Reduce number of buckets for Prometheus histograms created by web transactions
We have some metrics with very high (> 100,000) cardinality (that is, the number of unique label sets for observations in that metric).
All of those over 200,000 are:
- Used by web requests.
- Histograms.
We can see the sources of cardinality increase from that. For instance, web requests have controller
and action
labels to uniquely identify what is processing a request, and those give almost 2,000 unique values: https://thanos-query.ops.gitlab.net/graph?g0.range_input=1h&g0.max_source_resolution=0s&g0.expr=count(count%20by%20(controller%2C%20action)%20(gitlab_sql_duration_seconds_bucket))&g0.tab=1
The histograms give a label value per bucket (histograms work by adding an le
label to the metric). As the Redis histogram has more buckets (compare https://gitlab.com/gitlab-org/gitlab/-/blob/v13.1.0-ee/lib/gitlab/instrumentation/redis.rb#L15 and https://gitlab.com/gitlab-org/gitlab/-/blob/v13.1.0-ee/lib/gitlab/metrics/subscribers/active_record.rb#L31, for instance), it has higher cardinality.

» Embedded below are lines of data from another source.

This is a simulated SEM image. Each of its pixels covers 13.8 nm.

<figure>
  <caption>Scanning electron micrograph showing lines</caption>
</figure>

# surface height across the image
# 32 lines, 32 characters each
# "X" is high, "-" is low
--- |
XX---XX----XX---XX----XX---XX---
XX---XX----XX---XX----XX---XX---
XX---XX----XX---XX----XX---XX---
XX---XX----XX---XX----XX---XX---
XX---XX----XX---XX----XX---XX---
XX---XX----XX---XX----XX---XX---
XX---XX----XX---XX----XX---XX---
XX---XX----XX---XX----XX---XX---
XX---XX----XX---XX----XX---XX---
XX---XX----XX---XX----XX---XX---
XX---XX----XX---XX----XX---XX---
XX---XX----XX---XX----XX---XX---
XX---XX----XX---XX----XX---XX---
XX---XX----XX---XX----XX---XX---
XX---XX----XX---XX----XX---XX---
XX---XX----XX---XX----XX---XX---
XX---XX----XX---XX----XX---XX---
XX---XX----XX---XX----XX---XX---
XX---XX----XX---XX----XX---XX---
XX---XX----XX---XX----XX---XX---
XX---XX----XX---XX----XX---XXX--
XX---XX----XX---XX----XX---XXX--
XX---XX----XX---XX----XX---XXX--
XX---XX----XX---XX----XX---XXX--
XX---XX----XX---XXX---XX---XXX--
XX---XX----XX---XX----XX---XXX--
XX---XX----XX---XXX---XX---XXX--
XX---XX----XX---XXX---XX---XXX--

The other contributing factors to the cardinality here aren't controlled by the application, but we can see that they add up to around 50 unique values: https://thanos-query.ops.gitlab.net/graph?g0.range_input=1h&g0.max_source_resolution=0s&g0.expr=count(count%20by%20(fqdn%2C%20instance%2C%20job%2C%20tier%2C%20sv%2C%20region%2C%20env%2C%20environment%2C%20job%2C%20type)%20(gitlab_sql_duration_seconds_bucket%7Btype%3D~%22api%7Cweb%22%7D))&g0.tab=1
2,000 (controller, action) * 12 (histogram buckets) * 50 (remaining labels) = 1,200,000 - so clearly this is an overestimate, but it gives a rough idea
From the application side, the easiest way to reduce the cardinality is to reduce the number of histogram buckets. @andrewn suggested (https://gitlab.slack.com/archives/C014BCMAAVB/p1593436851247500?thread_ts=1593417529.233100&cid=C014BCMAAVB) that we simply change these buckets to only those needed for apdex scores.
- We don't need to do this for Sidekiq metrics right now.
- We would also need to remove any charts using these histograms from the dashboards, as they'd become very unhelpful (we can still use Kibana for exact timings - which is always more accurate anyway).